Lab 2

Lab 2

Exercise 1

flint = read.csv("C:\\Users\\liaev\\Documents\\STATS10\\flint-2.csv")

I read the file into R and named the object “flint”

mean(flint$Pb >= 15)

## [1] 0.04436229

I used the mean of the data to find that the proportion of the location levels tested is 0.04.

Copper = flint$Cu
mean(Copper[flint$Region == "North"])

## [1] 44.6424

First I saved the variable Copper to make my code neater. Then I found the average copper levels in the North by filtering out any regions that were not the North.

mean(Copper >= 15)

## [1] 0.3844732

I determined what proportion of the levels were greater than or equal to the dangerous level of 15.

AvgPb = mean(flint$Pb)
AvgCu = mean(Copper)

I found the means of the levels for both elements.

boxplot(flint$Pb,
        xlab="Elements",
        ylab="Levels", main="Lead Levels in the Water")
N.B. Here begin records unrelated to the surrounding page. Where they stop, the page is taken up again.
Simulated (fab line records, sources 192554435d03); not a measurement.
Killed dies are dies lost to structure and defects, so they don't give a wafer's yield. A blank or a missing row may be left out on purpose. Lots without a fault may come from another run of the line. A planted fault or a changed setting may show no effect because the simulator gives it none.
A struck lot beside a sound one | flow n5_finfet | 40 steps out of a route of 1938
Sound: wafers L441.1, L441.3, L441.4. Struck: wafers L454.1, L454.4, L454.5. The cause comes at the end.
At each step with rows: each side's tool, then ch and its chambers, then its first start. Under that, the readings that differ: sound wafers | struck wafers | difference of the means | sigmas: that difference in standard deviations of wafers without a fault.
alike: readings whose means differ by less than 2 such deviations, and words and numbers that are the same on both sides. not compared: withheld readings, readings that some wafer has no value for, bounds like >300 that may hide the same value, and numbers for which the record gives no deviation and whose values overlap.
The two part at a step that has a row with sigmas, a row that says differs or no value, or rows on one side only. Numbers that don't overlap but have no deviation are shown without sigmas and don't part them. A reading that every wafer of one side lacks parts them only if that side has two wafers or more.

This is not a good measure of center because the data is skewed. Median is a better measure because its not as skewed by outliers.

median(flint$Pb)

## [1] 0

Exercise 2

life <- read.table("http://www.stat.ucla.edu/~nchristo/statistics12/countries_life.txt",  
header = TRUE)  

plot(y = life$Life, x = life$Income,
     xlab = "Life Expectancy", ylab = "Income")

boxplot(life$Income)

hist(life$Income)

Yes there are many outliers and the data is very right skewed.

below1000 = life[life$Income < 1000,]
above1000 = life[life$Income > 1000,]

plot(below1000$Life~below1000$Income, 
     xlab = "Income", ylab = "Life Expectancy")

I plotted the life expectancy versus the income of everyone with an income lower that $1000.

cor(x = below1000$Income, y = below1000$Life)

## [1] 0.752886

Exercise 3

maas <- read.table("http://www.stat.ucla.edu/~nchristo/statistics12/soil.txt", header = TRUE)  

summary(maas$lead, maas$zinc)

##    Min. 1st Qu.  Median    Mean 3rd Qu.    Max. 
##    37.0    72.5   123.0   153.4   207.0   654.0

I used the summary function to give me the 5 number summary of lead and zinc.

hist(maas$lead)

hist(log(maas$lead))

plot(log(maas$lead)~log(maas$zinc),
     xlab = "Log of lead concentration", ylab = "Log of zinc concentration")

The distribution is positively linear.

maasColors <- c("red", "orange", "yellow", "green")
maasLevels <- cut(maas$lead, c(0,150,400,1000))

plot(maas$x, maas$y, cex = maas$lead/mean(maas$lead), col = maasColors[as.numeric(maasLevels)], pch = 5)

Here I assigned colors to different levels of lead in the water to signify how dangerous the levels are. I then plotted the lead levels onto a plot.

Exercise 4

LA <- read.table("http://www.stat.ucla.edu/~nchristo/statistics12/la_data.txt", header = TRUE)  

find.package("maps")

## [1] "C:/Users/liaev/AppData/Local/R/win-library/4.2/maps"

library(maps)

plot(LA$Longitude, LA$Latitude,
     xlim = c(-120, -117), ylim = c(33.5, 34.5),
     xlab = "Longitude", ylab = "Latitude", 
     main = "Schools in LA")
map("county", "california", add = TRUE) 

I plotted the longitude and latitude out and formatted that plot. Then, I added the outline of California.

abovezero = LA$School!=0
plot(LA$Income~LA$Schools,
     LA[abovezero, ])

The plot is not linear, but it is moderately correlated and the amount of schools seems to generally increase as income increases. However, there is not enough correlation to infer causation.